Radio frequencies picked up by phono stage.


I a while ago started picking up radio signals through my phono stage(I isolated it to that component) which is coming through my speakers. I have looked at every possibility in my apartment from reading exhaustedly on the subject here(even asking others for advice) and throughtout the internet. I have tried every possible solution offered. Nothing has helped. One expert told me that radio waves are coming in from outside my apartment which makes the most sense. He also told me to put the phonostage in a box wrapped in tin foil which did not help.

I live in a dense city area and I assume somebody put up an antenna which is interferring with my system because it initially sounded perfect. Complete silence. Digital is fine.

I've been told to simply accept it and get rid of analog and throw in my lot entirely with digital. I would hate to as I love analog so much. And comparing same recordings on analog and digital analog comes in some cases jaw-droppingly on top.

A strange thing as well one channel is much louder with the frequencies than the other. One is quiet enough that the music would cover the sound but the other is much too loud. I tried moving around speaker cables and same thing.  I have had two analog experts over though not engineers and neither was able to help me. 

Has anybody had this problem or known anybody with it? Were they able to solve it or did they have to give it up? I have tried both tube and solid state and same problem.
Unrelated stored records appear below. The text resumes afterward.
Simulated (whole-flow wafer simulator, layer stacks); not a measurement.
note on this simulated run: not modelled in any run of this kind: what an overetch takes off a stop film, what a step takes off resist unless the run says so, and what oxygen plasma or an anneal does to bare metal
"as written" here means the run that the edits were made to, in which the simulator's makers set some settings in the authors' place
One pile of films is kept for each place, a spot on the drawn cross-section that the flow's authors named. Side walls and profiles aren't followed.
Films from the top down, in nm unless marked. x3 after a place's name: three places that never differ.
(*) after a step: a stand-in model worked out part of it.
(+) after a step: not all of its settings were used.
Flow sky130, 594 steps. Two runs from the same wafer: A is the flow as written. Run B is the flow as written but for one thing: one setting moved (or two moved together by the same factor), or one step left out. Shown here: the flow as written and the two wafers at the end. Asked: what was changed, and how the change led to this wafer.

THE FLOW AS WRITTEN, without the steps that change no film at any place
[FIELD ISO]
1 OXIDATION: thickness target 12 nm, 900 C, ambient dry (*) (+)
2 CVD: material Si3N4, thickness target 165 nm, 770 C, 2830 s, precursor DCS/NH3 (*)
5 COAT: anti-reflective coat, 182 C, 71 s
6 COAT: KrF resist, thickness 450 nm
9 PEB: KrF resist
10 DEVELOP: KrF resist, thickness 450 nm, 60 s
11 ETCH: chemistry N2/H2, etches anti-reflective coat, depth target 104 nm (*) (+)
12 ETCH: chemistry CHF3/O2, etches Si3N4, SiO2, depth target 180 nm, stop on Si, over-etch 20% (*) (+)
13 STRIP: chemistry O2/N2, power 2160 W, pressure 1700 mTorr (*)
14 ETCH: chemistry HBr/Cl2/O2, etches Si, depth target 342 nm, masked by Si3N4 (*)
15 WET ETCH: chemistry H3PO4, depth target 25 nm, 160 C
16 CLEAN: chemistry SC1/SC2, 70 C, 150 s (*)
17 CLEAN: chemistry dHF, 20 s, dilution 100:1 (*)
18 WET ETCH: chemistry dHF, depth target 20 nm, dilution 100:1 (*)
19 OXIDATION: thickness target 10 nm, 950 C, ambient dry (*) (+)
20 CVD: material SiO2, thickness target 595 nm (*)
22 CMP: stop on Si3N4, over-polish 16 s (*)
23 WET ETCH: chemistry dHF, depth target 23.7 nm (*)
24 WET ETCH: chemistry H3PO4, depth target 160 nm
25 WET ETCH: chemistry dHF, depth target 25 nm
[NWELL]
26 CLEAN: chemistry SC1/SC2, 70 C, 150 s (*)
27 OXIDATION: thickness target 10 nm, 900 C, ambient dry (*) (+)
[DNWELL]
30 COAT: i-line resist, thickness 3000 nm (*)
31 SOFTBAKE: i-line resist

Thanks for any thoughts or advice you may have.

 

roxy1927

Showing 1 response by atmasphere

FWIW this could also be occurring at the output of the phono stage. I would at least try a different set of interconnects at the output of the phono section to see if that had any effect.

RFI can be really pesky. A phono section that picks it up can wind up being shipped back to the manufacturer for repairs, so usually some effort is made to prevent it happening. But not all designers work with the same tool kit! Several things affect RFI:

RFI injected at the input. RF beads can be installed to prevent RF getting to the input section if it makes it past the input connector. If the phono section is lacking 'stopping resistors' it can be prone to this sort of thing since the input device (tube or transistor) can then serve to rectify the RF, causing it to become audible. Stopping resistors can cause a Miller Effect high frequency rolloff, preventing RF from entering the gain stage. Don't worry if you don't understand what I've written, but if you send the unit back for repairs, point out this post to the manufacturer.

RFI introduced by poor grounding. This may be as simple as a bad power cord or a loose screw in the breaker box. Poor ground does include the grounding scheme of the equipment as well. 

The thing is, we're likely looking for something that has changed, since this problem suddenly showed up. For that reason I'm suspicious that the cause is outside of the audio system itself; IOW I think its a bad ground.